Columbia-Commissioned Report Shows Damage Done by Lifting of Bank Regulations
The conclusions of a report commissioned by Columbia Law School’s National State Attorneys General Program (NSAGP) and released this fall lends yet more agency to a recent and controversial decision by the House Financial Services Committee to make national banks subject to state banking regulations.
The study, conducted by the UNC Center for Community Capital, found the U.S. Comptroller of the Currency’s (OCC) 2004 decision to exempt national banks from state anti-predatory laws substantially increased lending to risky customers. Economists and government officials cite reckless mortgage lending as a significant—if not the chief—factor in triggering the global financial collapse.

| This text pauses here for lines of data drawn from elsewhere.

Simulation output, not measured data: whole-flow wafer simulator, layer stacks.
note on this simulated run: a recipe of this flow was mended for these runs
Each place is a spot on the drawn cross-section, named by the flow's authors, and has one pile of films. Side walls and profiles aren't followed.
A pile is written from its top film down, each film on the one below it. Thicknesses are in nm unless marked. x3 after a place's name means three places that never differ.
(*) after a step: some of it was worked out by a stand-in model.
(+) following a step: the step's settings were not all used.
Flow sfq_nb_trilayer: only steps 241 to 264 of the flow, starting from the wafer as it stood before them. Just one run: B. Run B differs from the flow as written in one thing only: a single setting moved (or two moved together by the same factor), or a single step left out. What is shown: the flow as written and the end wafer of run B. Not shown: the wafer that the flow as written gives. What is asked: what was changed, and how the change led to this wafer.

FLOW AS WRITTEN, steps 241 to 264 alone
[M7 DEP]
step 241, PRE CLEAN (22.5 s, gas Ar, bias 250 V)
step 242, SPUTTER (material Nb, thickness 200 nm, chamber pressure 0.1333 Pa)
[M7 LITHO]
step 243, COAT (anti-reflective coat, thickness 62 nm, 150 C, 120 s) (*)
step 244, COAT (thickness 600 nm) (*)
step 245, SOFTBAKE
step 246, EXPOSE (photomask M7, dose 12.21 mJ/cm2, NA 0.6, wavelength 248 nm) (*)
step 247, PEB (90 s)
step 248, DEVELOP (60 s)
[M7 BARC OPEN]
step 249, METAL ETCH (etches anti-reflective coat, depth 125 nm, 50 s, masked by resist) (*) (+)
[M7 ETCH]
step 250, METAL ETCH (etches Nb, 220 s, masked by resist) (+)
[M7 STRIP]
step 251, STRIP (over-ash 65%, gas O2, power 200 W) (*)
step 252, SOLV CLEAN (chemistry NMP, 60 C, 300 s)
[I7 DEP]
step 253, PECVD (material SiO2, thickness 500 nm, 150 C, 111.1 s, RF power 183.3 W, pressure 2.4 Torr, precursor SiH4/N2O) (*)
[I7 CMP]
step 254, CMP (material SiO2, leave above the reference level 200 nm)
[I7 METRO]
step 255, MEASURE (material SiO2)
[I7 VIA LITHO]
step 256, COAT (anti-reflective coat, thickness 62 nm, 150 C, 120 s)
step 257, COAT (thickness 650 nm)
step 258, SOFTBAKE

Last summer, the U.S. Supreme Court reversed the decision in Cuomo v. Clearinghouse, which held that states could not regulate and enforce the activities of national banks. Congress is now deciding the extent to which national banks will be subject to state regulation. The House Committee settled on compromise language in which national banks must adhere to state regulations as long as those regulations do not “significantly interfere” with a bank’s ability to operate.
The NSAGP-funded report also showed that after the federal government lifted lending restrictions, the origination of subprime mortgages by national banks in states with the strictest anti-predatory laws—now an attractive market for risky loans—jumped from nine to 20 percent. Overall, borrowers in states with anti-predatory laws—which still constrained the lending of state banks—have fared better during the recent wave of foreclosures than states with no or weak anti-predatory laws.
The UNC Center for Community Capital conducts research to help policymakers, advocates and the private sector find ways to expand economic opportunity. The full report is available at www.ccc.unc.edu.
The NSAGP is a legal research and education-and-policy center that examines the implications of the jurisprudence of state attorneys general. Under the leadership of James E. Tierney, former attorney general of Maine, and Ellen Chapnick, dean of Social Justice Initiatives, the program works closely with attorneys general, academics, and other members of the legal community in disseminating information used by state prosecutors to carry out their civil and criminal responsibilities.